I have the following configuration on an sbt project:
moduleA
Contains a bunch of integration tests. moduleB
(depends on moduleA
). Contains a reference.conf
file; moduleC
(aggregates moduleA
and moduleB
-- this is the root). When I try to run it:test
I get errors, as the tests cannot find the values available on reference.conf
. Manually copying the reference.conf
to moduleA
makes it work.
The issue seems clearly to be that by some reason when running the it:tests
(at the root), sbt is not smart enough to add the reference.conf
to the classpath.
Can anyone theorize why is that the case? How does sbt work with classpaths and classloaders? Will it just dump everything in a single classloader? It certainly doesn't seem to be the case.
Thanks
In order to address your question and comment, let me break down what SBT is doing with your project.
ModuleC
is the root project, and it aggregates ModuleA
and ModuleB
. In the context of SBT , aggregation means that any command that is run on the root project is also run on the aggregated sub-projects. So, for example, if you run integration tests on the root module, then you will also run the integration tests for its aggregated modules. However, it's important to understand that this is not done all-at-once : the command is run on each sub-project individually.
The next question that SBT has to address is the order in which the sub-projects should be processed. In this case, since ModuleB
depends on ModuleA
, it has to process ModuleA
before processing ModuleB
. Otherwise, if there was no dependency between them, then the order wouldn't matter, and SBT would most likely stick with the order that they were specified in ModuleC
's aggregation list.
But what does it mean for one sub-project to depend upon another? It's akin to the relationship between an SBT project and one of its libraryDependencies
: the dependent library must be available to the sub-project, and its resources and classes are made available on the classpath during the indicated phases (compile, test, run, etc.).

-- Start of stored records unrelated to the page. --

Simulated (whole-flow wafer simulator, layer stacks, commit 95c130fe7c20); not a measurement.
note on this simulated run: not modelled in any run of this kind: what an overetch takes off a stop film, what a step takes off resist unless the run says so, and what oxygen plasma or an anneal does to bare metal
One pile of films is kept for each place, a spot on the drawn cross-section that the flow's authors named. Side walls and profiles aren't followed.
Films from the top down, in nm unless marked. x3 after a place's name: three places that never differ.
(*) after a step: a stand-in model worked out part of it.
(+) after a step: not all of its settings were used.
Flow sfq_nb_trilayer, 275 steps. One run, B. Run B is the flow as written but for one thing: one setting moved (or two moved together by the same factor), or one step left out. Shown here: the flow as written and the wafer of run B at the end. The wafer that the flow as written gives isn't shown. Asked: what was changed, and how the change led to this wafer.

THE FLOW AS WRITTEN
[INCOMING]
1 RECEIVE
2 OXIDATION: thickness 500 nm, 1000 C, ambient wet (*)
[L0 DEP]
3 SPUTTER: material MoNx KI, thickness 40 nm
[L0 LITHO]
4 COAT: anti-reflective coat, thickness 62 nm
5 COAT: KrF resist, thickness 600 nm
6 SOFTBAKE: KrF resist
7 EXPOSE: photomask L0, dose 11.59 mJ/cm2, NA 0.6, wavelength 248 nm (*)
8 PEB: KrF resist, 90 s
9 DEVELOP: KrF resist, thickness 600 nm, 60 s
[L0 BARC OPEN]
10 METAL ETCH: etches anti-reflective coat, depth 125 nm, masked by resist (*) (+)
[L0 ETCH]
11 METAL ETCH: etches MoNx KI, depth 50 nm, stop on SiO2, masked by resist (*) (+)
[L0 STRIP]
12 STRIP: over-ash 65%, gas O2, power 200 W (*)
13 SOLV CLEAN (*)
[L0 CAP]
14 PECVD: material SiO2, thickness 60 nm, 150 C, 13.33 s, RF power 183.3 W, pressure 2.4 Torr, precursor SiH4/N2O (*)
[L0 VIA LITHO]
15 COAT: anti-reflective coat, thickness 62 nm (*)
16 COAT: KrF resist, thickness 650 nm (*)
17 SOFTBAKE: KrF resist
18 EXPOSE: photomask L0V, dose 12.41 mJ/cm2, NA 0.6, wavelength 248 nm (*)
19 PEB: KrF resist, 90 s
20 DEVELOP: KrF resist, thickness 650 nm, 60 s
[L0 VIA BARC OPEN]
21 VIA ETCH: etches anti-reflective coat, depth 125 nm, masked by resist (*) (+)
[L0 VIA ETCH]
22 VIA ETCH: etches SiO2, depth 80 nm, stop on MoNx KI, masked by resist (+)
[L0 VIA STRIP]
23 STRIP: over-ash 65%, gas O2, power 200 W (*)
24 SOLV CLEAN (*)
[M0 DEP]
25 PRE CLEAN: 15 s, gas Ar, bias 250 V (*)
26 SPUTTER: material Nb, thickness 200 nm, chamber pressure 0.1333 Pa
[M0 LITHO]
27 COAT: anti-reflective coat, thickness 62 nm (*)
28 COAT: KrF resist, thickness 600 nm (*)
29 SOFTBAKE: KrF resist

So, when integration tests are run on ModuleC
, SBT will first run ModuleA
's integration tests. Since ModuleA
has no other dependencies within the project, it will be processed without any of the other sub-projects available on its classpath . (This is why it cannot access the reference.conf
file that is part of ModuleB
.) This makes sense, if you think about it, because otherwise—if ModuleA
and ModuleB
are dependent upon each other—you would have an unresolvable chicken-and-egg situation, in which neither project could be built.
(BTW, if ModuleA
has sources that have not yet been compiled, then they will be compiled, on a separate compile pass, before running the integration tests.)
Next it will try to process ModuleB
, adding ModuleA
's resources and classes to its classpath, since it is dependent upon them.
From your description, it seems that at least some of the configuration settings in ModuleB
's reference.conf
file should belong to ModuleA
, since it needs access to them during its integration tests. Whether this means that the whole of the file should belong to ModuleA
is up to you. However, it's possible for each sub-project to have its own reference.conf
file resource (that's a design feature of the Typesafe Config library that I'm assuming you're using). Any configuration settings that belong to ModuleA
's reference.conf
file will also be available to ModuleB
, since it is dependent upon ModuleA
. (If you have multiple reference.conf
files, the only issue you have will depend upon how you package and release ModuleC
. If you package everything in all of your sub-projects into a single JAR file, then you would need to merge the various reference.conf
files together, for example.)
Another possibility is that some or all of the integration tests should actually belong to ModuleC
rather than either ModuleA
or ModuleB
. Again, making this determination will depend upon your requirements. If it makes sense for each sub-project to perform integration tests in all cases, then place them in the sub-projects. If they only make sense for the completed project as a whole, then put them in ModuleC
.
You might want to read the documentation for SBT multi-project builds for further details.